Analyze the basic implementation of the Linux startup process

Download the Linux kernel URL:

https://www.kernel.org/

The latest Linux kernel is version 5.15. Now commonly used Linux kernel source codes are versions 4.14, 4.19, 4.9, etc. Among them, the source code compressed package of version 4.14 is about 90+M, and after decompression, it is 700+M, with a total of 61350 files. With so many files, it will be difficult to view with source insight or VSCode, so you can view them online.

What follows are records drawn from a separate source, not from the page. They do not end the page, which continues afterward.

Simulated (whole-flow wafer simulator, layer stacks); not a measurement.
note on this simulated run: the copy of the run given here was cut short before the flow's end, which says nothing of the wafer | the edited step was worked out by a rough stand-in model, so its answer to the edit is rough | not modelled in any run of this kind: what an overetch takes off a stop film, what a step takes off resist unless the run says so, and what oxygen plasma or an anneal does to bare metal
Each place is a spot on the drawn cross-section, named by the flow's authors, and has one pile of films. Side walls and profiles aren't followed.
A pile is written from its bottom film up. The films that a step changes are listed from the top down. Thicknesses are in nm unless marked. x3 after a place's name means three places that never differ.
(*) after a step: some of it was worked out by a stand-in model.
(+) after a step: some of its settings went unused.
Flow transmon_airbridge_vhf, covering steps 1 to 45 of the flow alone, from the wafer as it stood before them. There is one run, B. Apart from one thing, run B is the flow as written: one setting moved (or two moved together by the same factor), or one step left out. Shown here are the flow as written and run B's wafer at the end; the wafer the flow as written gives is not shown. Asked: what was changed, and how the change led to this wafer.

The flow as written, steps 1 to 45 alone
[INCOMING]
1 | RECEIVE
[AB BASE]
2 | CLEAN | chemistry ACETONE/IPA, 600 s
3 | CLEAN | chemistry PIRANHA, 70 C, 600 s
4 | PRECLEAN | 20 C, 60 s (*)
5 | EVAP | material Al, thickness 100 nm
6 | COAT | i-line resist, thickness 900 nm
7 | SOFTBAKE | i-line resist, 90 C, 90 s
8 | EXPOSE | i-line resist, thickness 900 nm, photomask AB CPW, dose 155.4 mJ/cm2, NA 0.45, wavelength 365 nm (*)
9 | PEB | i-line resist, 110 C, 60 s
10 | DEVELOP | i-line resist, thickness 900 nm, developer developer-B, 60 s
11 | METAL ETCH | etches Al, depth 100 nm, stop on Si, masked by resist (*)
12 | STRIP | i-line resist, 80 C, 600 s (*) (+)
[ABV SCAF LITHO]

View the Linux kernel source URL online:

https://elixir.bootlin.com/linux/latest/source

View the Android source code online:

http://androidxref.com/

The Android system is based on the Linux kernel, the bottom layer is the Linux kernel, and the amount of source code has doubled many times. Therefore, it is more difficult to use the software to view the Android source code, and you can use the online website to view the source code.

We know that there is a bootloader in front of the startup of the Linux system, such as the commonly used uboot. This article does not analyze the startup of uboot, but only puts a flowchart:

picture

This article mainly explains the process of system initialization by this function after jumping from the bootloader to the startup function start_kernel of the Linux system.

In the linux4.14/arch/arm/kernel/head.S file, it is the initialization of the final assembly stage, and then it will jump to the start_kernel function of the main.c file, where the Linux startup initialization is done, and this function will call Nearly 100 functions are used to complete the initialization of the Linux system, and the calling functions are as follows (different kernel versions, the order and details vary):

linux4.14/init/main.c, start_kernel function.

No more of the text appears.